The music between its three stages ran nonstop for nine straight hours, but the vibe was as laid-back and unfussy as ever. The lineup was loaded with niche acts who often aren't easily categorized. The organizers, sponsors and concessionaires were almost all local and independent. And the cost for a ticket was on par with a parking fee at other big summer concerts.
But don't just take this reviewer's word for it that the Roots, Rock & Deep Blues Festival is consistently the coolest and most enjoyable music-led block party in Minneapolis.

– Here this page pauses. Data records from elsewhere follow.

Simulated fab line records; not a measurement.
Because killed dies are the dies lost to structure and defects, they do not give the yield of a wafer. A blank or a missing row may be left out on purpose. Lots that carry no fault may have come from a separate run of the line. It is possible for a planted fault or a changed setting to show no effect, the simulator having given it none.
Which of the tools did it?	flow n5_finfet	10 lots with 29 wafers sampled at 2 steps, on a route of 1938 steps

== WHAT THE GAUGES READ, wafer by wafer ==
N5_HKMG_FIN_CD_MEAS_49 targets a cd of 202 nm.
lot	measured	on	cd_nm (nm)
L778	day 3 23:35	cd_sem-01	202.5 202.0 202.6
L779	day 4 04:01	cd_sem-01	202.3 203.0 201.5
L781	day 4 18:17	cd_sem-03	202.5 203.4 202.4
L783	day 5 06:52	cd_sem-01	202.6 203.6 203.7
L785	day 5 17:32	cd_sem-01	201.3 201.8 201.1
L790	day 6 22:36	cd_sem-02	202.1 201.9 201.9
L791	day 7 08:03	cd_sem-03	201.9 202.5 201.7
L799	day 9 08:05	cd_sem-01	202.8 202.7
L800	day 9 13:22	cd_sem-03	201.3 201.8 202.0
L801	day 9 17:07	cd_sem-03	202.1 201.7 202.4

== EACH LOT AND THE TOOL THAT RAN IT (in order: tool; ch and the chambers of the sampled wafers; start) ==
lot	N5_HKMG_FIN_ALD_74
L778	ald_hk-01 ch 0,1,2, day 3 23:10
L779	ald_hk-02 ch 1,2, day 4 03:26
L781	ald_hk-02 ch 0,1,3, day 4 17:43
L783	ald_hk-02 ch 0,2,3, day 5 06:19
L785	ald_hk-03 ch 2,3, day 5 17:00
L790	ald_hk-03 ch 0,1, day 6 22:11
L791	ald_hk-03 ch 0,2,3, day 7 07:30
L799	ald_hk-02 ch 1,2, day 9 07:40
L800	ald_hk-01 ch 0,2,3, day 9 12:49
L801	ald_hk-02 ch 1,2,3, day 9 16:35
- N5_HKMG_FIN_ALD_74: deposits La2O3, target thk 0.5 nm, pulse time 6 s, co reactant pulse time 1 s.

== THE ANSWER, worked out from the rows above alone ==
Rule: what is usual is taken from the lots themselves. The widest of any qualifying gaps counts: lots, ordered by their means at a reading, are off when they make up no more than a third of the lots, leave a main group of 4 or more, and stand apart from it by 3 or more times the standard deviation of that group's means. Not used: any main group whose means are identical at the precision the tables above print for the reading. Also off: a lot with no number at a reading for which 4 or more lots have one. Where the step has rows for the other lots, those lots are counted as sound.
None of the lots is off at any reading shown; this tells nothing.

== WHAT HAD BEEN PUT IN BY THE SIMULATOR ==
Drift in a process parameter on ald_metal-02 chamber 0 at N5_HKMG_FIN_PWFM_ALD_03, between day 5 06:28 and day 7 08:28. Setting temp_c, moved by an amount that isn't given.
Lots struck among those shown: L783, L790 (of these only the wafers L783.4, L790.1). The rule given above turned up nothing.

"This festival is just a really well-oiled machine," veteran Iowa picker William Elliott Whitmore raved Saturday afternoon to the RRDB fans dancing to his Southern rocky band Middle Western outside the Hook & Ladder Theatre.
"In my opinion, this is the best festival put on in the cities," Colin Campbell of the Shackletons added an hour later to a crowd that bulged out the open garage doors of the Mission Room, a new, smaller sister space to the nonprofit venue.
Housed near the corner of E. Lake Street and Minnehaha Avenue in south Minneapolis, the Hook & Ladder took over the ninth annual Roots, Rock & Deep Blues marathon two years ago after the event went through several transformations. It originated simply as the Deep Blues Festival, then evolved into the block-party format helmed by the sorely missed Harriet Brewing.
While the H&L team has stayed true to the fest's bluesy roots — Muddy Waters, Howlin' Wolf and Buddy Guy songs were all still covered Saturday — it has expanded the lineup to also include a vague but somehow sensible mix of Americana, country and rootsy punk performers.
In fact, the last act to perform at this year's festival was the indie-rock power trio Gully Boys, a band of hard-cranking young women who probably would've been a better fit at last month's Rock the Garden music fest. Here, though, they helped draw a fresh crowd to see RRDB regular Erik Koskinen on the next stage over, just as fans of the twangy guitar and songwriting maestro took a gander at the Gully Boys.
A sign of its more varied but viable approach, Saturday's RRDB opened with sets by 92-year-old jazz and blues piano plunker Cornbread Harris and twentysomething folk-rock strummer Siri Undlin, aka Humbird. Each were among the day's highlights, too.